Henry & June and Backbeat are two very good movies with
similar views on artists and artists' loves.
Henry & June was the first film to carry an NC-17 rating. It was meant to be the trailblazer for a new breed of films that were adult, but without the smut associations the 'X' label carried. (Unfortunately, this goal failed, and NC-17 is nearly considered box office suicide, a loss.) It's the story of Henry Miller, the author whose books were once banned in all English- speaking countries, and his years in Paris. It covers the interplay between him, his wife June (who travels between Brooklyn and Paris) Anais Nin (whose diaries much of the movie is drawn from) and her husband Hugo. Themes of friendship, love, the meaning of fidelity, and art are intertwined with Anais' exploration of her own adult identity; her attraction to Miller, June, and Hugo.
Henry & June contains many erotic scenes, but they are produced in a very formalistic way, and manage to miss the rawness and truth that gave Miller's semi-autobiographical works their power. The film has a lot of nuances that you may not catch unless you've read some of Anais' journals; even then, the texture of the film is rich enough to merit repeated viewings.
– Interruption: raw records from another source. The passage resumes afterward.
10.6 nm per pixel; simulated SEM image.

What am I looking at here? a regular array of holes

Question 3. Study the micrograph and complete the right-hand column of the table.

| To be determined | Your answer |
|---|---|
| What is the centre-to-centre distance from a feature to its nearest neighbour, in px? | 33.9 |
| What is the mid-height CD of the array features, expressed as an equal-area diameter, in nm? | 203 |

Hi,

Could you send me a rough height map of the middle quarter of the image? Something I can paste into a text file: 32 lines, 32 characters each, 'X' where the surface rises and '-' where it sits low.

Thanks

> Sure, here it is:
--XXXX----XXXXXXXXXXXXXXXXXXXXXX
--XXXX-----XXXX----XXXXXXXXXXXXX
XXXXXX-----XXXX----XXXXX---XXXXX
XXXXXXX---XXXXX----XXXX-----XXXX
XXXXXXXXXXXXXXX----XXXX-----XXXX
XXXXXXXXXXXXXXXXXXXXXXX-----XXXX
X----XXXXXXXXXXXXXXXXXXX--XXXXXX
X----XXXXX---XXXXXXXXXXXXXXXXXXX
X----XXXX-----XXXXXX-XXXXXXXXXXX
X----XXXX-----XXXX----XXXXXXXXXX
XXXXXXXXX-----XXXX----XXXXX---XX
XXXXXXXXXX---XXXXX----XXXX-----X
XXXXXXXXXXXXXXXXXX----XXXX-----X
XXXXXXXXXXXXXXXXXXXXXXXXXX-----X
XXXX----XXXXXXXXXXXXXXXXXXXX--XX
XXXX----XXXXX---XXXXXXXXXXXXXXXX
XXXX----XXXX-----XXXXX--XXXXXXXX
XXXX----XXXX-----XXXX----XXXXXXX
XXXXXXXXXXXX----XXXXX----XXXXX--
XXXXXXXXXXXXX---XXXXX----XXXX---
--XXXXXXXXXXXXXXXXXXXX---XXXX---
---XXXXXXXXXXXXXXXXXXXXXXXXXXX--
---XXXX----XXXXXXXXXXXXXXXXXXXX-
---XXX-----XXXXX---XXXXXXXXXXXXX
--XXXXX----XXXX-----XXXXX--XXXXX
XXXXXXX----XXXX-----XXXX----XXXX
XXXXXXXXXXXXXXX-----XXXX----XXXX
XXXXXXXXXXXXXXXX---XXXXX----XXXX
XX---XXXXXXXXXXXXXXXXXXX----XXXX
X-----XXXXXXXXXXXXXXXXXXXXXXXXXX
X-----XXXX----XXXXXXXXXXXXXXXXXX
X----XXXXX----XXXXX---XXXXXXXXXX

Backbeat aims a little lower in terms of artistic goals than Henry & June, but succeeds admirably in capturing the feel of Hamburg of the 60s, where the Beatles first began to capture attention as a musical force. You see the attraction / tension between John Lennon, Stuart Sutcliffe (the fifth Beatle, who at that time was beginning a career as a painter) and Astrid Kirchherr, the German photographer who acts as somewhat of a bridge into the bohemian community of the place.
This film is a treat for fans of the Beatles, although the remaining three Beatles aren't given much room as three-dimensional characters. The soundtrack, played by a cover band consisting of many big names in modern rock, is excellent.
Both films capture a feeling of the eras they cover convincingly. You really feel as if you're seeing the world and the loves that shaped these artists and their works.
What struck me about both films was the accomplishments of the 'supporting characters'. Both works end with texts going over the lives of the people portrayed. Anais' husband Hugo, portrayed as a loving but stifled banker, was an experimental film maker whose films are in the collection of the Museum of Modern Art in NYC. Klaus Voormann, who loses his 'soulsibling' Astrid to the loose-cannon artistry of Stuart Sutcliffe, went on to create the cover to The Beatles' Revolver album (OK, not my favorite piece of album art, but still...) and played Bass in Lennon's Plastic Ono Band. To me, these ending texts are really the saga of the other men, the ones whose loves might've been the ones immortalized in film decades after the fact, if only fate had been different.
Two excellent films, worth renting or buying on video. (And after you see the films, you can read the books, see the photographs, and listen to the music.)